Re: [tied] the rhythm and stress in Latin

From: P&G
Message: 12223
Date: 2002-02-01

>...in disyllabic words with a light penult the final syllable was attracted
into the stress foot .... and was no longer extrametrical.

I don't dispute your statement here, but can you give any evidence that the
final syllable "was attracted into the stress foot"?

And your statement that the final syllable was "no longer extrametrical"
puzzles me. If you mean as you used it earlier in your posting, you must
mean its presence helps determine the placing of the stress accent, which is
clearly untrue. So what did you mean?

You are of course aware of the overwhelming preponderance of iambic words at
the end of pentameter lines, where the easily avoidable pattern
<stressed-short + unstressed-long> appears to have been deliberately chosen
and enjoyed?

Peter




The phenomenon of "iambic shortening" (LH > LL, L= light, H = heavy) can be
explained as the phonological reduction of a foot-final unstressed syllable.
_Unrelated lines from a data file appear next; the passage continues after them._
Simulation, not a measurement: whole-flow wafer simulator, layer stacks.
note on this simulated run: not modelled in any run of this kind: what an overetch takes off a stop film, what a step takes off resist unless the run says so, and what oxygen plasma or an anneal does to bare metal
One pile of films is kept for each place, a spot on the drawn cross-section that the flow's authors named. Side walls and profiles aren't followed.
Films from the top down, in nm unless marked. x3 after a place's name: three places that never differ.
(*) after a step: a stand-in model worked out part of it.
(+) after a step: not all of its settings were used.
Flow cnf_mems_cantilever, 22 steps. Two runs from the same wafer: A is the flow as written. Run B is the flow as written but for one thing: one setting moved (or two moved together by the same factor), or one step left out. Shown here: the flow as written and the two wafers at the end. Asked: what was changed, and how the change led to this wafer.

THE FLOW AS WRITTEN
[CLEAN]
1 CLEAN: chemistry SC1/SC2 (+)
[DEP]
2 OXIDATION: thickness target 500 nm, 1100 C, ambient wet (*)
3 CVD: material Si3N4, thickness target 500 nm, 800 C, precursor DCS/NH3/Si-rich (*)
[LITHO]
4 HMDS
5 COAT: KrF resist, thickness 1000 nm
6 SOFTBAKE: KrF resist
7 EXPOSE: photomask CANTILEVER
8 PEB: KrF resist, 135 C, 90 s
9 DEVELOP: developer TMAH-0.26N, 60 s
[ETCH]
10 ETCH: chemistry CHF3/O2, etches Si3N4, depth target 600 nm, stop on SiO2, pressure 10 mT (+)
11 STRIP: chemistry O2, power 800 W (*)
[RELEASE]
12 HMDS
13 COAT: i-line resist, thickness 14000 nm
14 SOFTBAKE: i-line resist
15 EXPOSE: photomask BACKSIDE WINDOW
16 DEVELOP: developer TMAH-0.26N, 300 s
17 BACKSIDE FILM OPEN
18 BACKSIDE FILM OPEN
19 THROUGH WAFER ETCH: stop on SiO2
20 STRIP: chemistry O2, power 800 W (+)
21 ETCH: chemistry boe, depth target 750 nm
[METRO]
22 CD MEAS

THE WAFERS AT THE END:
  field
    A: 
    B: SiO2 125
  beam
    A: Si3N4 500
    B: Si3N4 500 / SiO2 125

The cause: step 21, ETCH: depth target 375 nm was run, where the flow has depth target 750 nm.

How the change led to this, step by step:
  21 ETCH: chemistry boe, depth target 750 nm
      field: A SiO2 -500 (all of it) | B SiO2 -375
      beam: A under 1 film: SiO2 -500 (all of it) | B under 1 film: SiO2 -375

There is some metrical evidence that Latin stress assignment was iterative
in longer words (that is, there were secondary stresses preceding the
primary one), but the details are not quite clear.

Piotr

----- Original Message -----
From: P&G
To: cybalist@yahoogroups.com
Sent: Monday, January 28, 2002 9:17 PM
Subject: Re: [tied] the rhythm and stress in Latin


>If we redefine these rules in terms of moras, the rule is simpler: "Stress
falls always in the >penultimate mora anteceding last vowel (conditionlas
are removed from this rule!)"

Some problems:
(a) Why should the moraic length of the last vowel be ignored, if the accent
rule is moraic? A syllabic rule does not have that problem.

(b) You also have to handle words such as illuc, with accent on the last
syllable (!)

(c) In words like deductum you apparently would count "c" as moraic, and in
words like remitto, the first "t" as moraic, which is not particularly nice.
The traditional rule which looks at open and closed syllables avoids that
problem.

(d) You would have to add a rule that a resonant (indeed any consonant!) is
"moraic" before another consonant, but non-moraic before another vowel.
There is no evidence of such different pronunciation in these contexts.

(e) In words such as "solvit" your analysis suggests so.l.vit, but we know
that in fact it was the "v", not the "l" which was liable to pick up extra
syllabicity: sol-uit.

And what do you mean by removing "conditionals" from your rule?